The Albuquerque city government is considering where to build a new emergency shelter for people experiencing homelessness. Voters last month approved $14 million in bonds for the new facility, but what it will look like, and where, are still to be determined.
In the leadup to the November vote, the city put out a mockup of a 30,000-square-foot building they called the Gateway Center. That sparked concerns among advocates who said that, compared to a number of smaller shelters, one big central site could be intimidating or even traumatic to people who are unhoused and looking for services.
That plan is not set in stone, said Lisa Huval, Deputy Director of Housing and Homelessness with the city’s Department of Family and Community Services. She says they’re open to ideas on how the new emergency shelter, or shelters, should look and feel.
“If this does end up being one site, we could have multiple buildings on one site to kind of break down the size," said Huval. "Even access points, like maybe families could come in one way on the site, maybe single women come in one way, men could come in another way. All of that is just a design challenge that we’re very cognizant of, and we just want to be thinking about it right from the start.”

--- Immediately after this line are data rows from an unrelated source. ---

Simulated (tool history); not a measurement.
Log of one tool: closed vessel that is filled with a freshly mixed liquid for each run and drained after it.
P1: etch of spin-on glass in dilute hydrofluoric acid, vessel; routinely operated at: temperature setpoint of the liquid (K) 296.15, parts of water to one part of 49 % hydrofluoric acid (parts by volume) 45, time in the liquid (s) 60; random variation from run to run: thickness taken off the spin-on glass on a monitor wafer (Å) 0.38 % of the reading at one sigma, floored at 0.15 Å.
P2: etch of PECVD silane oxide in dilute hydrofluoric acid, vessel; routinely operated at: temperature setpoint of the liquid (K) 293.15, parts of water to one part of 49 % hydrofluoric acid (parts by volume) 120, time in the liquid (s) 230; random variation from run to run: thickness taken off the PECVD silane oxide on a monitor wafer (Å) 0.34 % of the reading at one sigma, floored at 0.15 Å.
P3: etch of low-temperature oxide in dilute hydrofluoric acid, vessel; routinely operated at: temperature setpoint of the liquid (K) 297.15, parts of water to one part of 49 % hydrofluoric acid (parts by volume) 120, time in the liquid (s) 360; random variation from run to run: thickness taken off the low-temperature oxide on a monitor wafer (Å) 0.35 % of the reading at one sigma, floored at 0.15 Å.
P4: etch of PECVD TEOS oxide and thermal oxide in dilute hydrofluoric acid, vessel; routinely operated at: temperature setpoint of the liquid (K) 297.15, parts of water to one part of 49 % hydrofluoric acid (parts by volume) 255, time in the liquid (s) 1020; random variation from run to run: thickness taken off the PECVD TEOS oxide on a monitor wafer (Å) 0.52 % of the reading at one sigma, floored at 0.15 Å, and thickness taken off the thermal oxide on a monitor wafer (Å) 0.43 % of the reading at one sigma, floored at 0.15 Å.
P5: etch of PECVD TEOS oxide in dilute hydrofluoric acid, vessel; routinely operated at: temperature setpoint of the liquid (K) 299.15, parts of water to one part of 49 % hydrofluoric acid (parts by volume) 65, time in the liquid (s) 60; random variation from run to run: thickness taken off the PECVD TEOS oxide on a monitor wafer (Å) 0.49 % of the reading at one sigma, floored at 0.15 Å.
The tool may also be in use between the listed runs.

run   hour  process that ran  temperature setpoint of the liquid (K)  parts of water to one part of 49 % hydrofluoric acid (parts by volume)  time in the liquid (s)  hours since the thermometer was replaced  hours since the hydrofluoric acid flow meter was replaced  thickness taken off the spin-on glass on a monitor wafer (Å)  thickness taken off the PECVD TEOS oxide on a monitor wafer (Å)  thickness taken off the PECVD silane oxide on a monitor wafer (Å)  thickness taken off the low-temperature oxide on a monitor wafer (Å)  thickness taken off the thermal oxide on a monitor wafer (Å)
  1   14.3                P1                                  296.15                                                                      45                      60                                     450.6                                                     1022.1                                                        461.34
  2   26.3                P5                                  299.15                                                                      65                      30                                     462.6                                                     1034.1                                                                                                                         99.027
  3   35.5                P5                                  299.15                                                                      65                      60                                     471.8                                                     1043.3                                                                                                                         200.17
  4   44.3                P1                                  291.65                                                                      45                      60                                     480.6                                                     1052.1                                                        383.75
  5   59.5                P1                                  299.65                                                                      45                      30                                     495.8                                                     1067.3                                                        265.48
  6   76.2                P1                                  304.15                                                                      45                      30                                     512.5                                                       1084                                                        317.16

Huval says the goal is to add a few hundred emergency shelter beds by 2022, replacing the Westside shelter, a former jail on the far outskirts of town.
The city also plans to ask the state Legislature for an additional $14 million in capital funds for the project next year.
There will be another chance to comment on Monday night, when the City Council is expected to vote on Mayor Tim Keller’s choice of local firm Mullen Heller Architecture to design the new 24/7 shelter.